Monday, June 8, 2009

Tipaimukh Dam: Development or Destruction-Part-1

David Buhril

Far away from the idyllic flow of the Tuivai and Tuiruong (Tipaimukh) rivers, authorities cornered in power corridors gave a nod for environmental clearance of the controversial Tipaimukh Hydro-Electric Multipurpose Project.

While South Asia's biggest economy wanted to harness the hydroelectric power, little did the Tipaimukh villagers of the indigenous Hmar people, who would be affected by the foreign decisions, know about the impact of the decisions that has already put a go-ahead stamp for the mega structure to overtake their rivers, land, livelihood, culture and resources.

Their lifeline has been made to cut them off from the channels of representation, which should otherwise be made inevitable when they would be directly affected by the decision that was passed without their knowledge. The power of the decision makers who are not aware about their independent survival cultures would go a long way to usher a turbulent change that would negate the chance of their survival and continuity as people.

Tuiruong, the river that feeds their everyday life, interlinks them with their tribesmen in the upper stream as well as the down stream would be dammned in the name of development that has remain elusive in their life. The indigenous Hmar people, once again, realised that they are being excluded from control over the decisions and regulative institutions that will not only change the course of the river, but also their life.

While the emerging international standards and good corporate practice increasingly recognise pre-existing natural and community water and land uses, to respect indigenous rights and to negotiate prior informed consent of the traditional land owners, the unconsulted decisions for environmental clearance wholly negates their existence as human being.

Far from the negotiation table and power corridor that negates them, Tipaimukh villagers are worried and confused lot. "Tuiruong flows like the blood that keeps us alive. The endless talk for damming the river has brought us nightmares as we are never told what the structure would be like.

Besides, everything that has been happening against us are being decided outside us. We are worried. Moreover, the Government of Manipur will be sending forces to built the dam. We don't know what they are all up to," Thanghlei of Lungthulien village said.

The attempt to secure energy in these fringe geography has already insecure indigenous people who were put at the altar without any democratic consultations. This has severed the the Tipaimukh villagers whose ancestral land and resource were being targeted as urban fodder. With their cultural and identity footprints firmly attached to Tipaimukh, the proposed Tipaimukh dam has come to represent an imperialist-like character that the forgotten people are yet to come to terms with.

Much before the undisturbed sequence of repeated acts of survival see the structure that will rise to dictate them, the recently passed environmental clearance is seen as a more potent force than Christianity that first reached the Hmar people in Tipaimukh's Senvon village in the year 1910. The Tipaimukh villagers wonder whether they will continue to figure as survival indigenous societies when the act and decisions of the State go against them.

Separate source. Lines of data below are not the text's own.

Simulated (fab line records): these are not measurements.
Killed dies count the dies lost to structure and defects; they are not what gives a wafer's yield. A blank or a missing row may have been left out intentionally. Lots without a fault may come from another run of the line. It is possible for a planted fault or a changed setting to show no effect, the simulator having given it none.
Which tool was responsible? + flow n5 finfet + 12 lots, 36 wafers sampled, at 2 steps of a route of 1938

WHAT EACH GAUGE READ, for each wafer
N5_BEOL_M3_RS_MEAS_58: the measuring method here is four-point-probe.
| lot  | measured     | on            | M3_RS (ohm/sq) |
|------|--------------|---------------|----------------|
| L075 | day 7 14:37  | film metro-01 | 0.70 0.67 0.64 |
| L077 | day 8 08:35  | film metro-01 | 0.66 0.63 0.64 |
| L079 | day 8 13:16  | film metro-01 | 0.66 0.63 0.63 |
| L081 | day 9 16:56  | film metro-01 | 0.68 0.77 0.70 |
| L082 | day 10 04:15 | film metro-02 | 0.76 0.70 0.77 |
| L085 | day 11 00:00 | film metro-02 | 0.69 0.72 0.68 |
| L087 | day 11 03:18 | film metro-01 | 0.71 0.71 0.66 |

The Tipaimukh villagers in the fringe hills and mountain of Tipaimukh hardly know that their land and resources are being targeted to quench India's growing energy needs.

The proposed Hydro Electric Multipurpose Project that is designed to generate 1500 MW by damming the two rivers in seven years and three months is not merely a battle between development and environment, but a bigger battle between the "promise" and disguise of "development" and the impact it would have on stable indigenous community and their livelihood system.

For a community that has not seen the other side of their existence, the dam builder, North East Electric Power Corporation (NEEPCO) attempts to light up the dark world outside them does not come close to wake them to the need for sacrificing their land and resources.

After the decades of their mishandled experiences by the Government of Manipur that has severely failed to respond to their quest and aspirations for welfare and development, the indigenous communities of Tipaimukh have realised that the ebb and flow of their lives depends on Tipaimukh, which never fails them.

The Tipaimukh villagers are unaware about the promise of the 15.9 billion M3 reservoir capacity of the proposed dam, which will be the largest reservoir in the country. "We don't trust a government that has repeatedly failed us. We trust our soil, rivers and nature that has been a blessing for us. The Government or State is just a mistake.

They don't exist for us", Lalchunghnung, a villager from Tipaimukh's Senvon said. While the Government's decision has already outside the traditional land dwellers, the survival prospects of the indigenous people are left at mire in the name of "development."